TPA – Bumper Waste Of Space

The so-called Taxpayers’ Alliance (TPA) has brought forth its Bumper Book of Government Waste for 2014. This holds that £120 billion of public money has been expended unnecessarily. It looks impressive. The numbers are suitably frightening. But, for those who know the TPA and its shaky grip on reality, there will be no surprise on hearing that it is another steaming pile of weapons grade bullshit.
More bore from the second floor

In fact, every item on the TPA “waste” list above £1 billion is at best contentious, and at worst ideological preference – or just spin. One need only look at the first item, “Overpaying on public sector pay and pensions”, at £22.6 billion. Overpaying compared to what? Is this a like-with-like comparison of roles with the private sector? No, it’s subjective, as well as being mildly vindictive.

Then comes “Public sector fraud” at £20.6 billion. But that is the cost to the economy, not an overspend. So it’s not calculated in the same way as the public sector pay figure. And this is supposed to be credible? It gets worse: the next two items, “Public sector procurement” at £16.6 billion, and “Outsourcing” at £11.1 billion, depend on taking an Institute of Directors (IoD) report on trust. No chance.

Some of the items are petty: “Overly generous annual leave in the public sector” at £1.5 billion is typical (and no citation to back it up, surprise, surprise). Others are dependent on the TPA’s own ideological leanings and dodgy sums: [Cancel] “DfID budget increases” (£1.9bn), Abolishing Dept of BIS (£1.4bn) and “Axe the Department of Culture, Media and Sport” (£1.5bn) are typical.

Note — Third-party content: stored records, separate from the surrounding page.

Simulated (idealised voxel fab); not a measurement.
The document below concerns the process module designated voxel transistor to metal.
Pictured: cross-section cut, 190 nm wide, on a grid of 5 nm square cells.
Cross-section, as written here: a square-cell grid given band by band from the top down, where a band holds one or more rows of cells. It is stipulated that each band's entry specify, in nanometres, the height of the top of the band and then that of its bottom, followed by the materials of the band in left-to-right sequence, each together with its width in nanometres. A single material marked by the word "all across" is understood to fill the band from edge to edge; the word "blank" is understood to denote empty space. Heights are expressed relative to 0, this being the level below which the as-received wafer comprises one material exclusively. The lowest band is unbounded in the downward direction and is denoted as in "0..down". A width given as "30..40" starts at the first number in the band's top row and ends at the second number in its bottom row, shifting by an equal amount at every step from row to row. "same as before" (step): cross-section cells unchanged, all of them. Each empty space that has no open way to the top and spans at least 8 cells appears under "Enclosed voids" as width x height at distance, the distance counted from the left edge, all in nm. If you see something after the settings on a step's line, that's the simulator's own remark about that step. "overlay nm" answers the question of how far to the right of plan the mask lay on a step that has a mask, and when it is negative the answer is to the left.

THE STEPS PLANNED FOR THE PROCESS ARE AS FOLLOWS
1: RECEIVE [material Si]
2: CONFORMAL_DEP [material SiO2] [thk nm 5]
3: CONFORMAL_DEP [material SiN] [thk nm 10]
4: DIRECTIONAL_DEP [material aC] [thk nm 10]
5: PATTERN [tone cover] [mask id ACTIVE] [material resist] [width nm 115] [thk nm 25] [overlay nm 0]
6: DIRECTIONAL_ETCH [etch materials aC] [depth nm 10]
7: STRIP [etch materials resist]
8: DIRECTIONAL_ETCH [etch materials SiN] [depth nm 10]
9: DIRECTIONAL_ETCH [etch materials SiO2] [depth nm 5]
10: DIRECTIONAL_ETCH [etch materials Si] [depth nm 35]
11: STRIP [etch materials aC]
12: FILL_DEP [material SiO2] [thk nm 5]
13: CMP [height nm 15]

Other ideological rubbish comes from the TPA pushing its “Work for the Dole” idea, which is grandly declared to save £3bn. They would abolish the state pension “triple lock” (£5.9bn) – going for the popular vote there, then – would not uprate income related benefits (£3.2bn), and cut contributory benefits “for those that don’t need them” (£3bn). None of this relates to waste, but to the TPA’s agenda.

The claim that £8.9bn could be saved on housing benefit would depend on housing costs since 2001 rising as those in Denmark (this comes under the cover of an allegedly broken planning system). And “Excessive pay for General Practitioners” at £1.4 billion assumes Doctors in the UK have the same duties as their counterparts in France (which the TPA has not bothered to find out).

Thus a confection of cherry-picking, false or unproven assumptions, ideological projection, dubious sources, and false equivalence. And many in the press have lapped it up. But this is just another TPA “report” that falls apart under the slightest of prodding. It has one purpose, and one alone: not to save taxpayers money, but to undermine public service and anything called Government.

And there is only one place where it should be filed: in the bin.

2 comments:

Bob said...

How about further cuts in flood defences!

The good people along the Thames are just discovering the Big Society for the first time.

SteveHolmes11 said...

Where in the list did they mention Thatcher's funeral, The costs of "unelected" Baroness Warsi's ennoblement, or overpatment to the likes of G4S for work not delivered.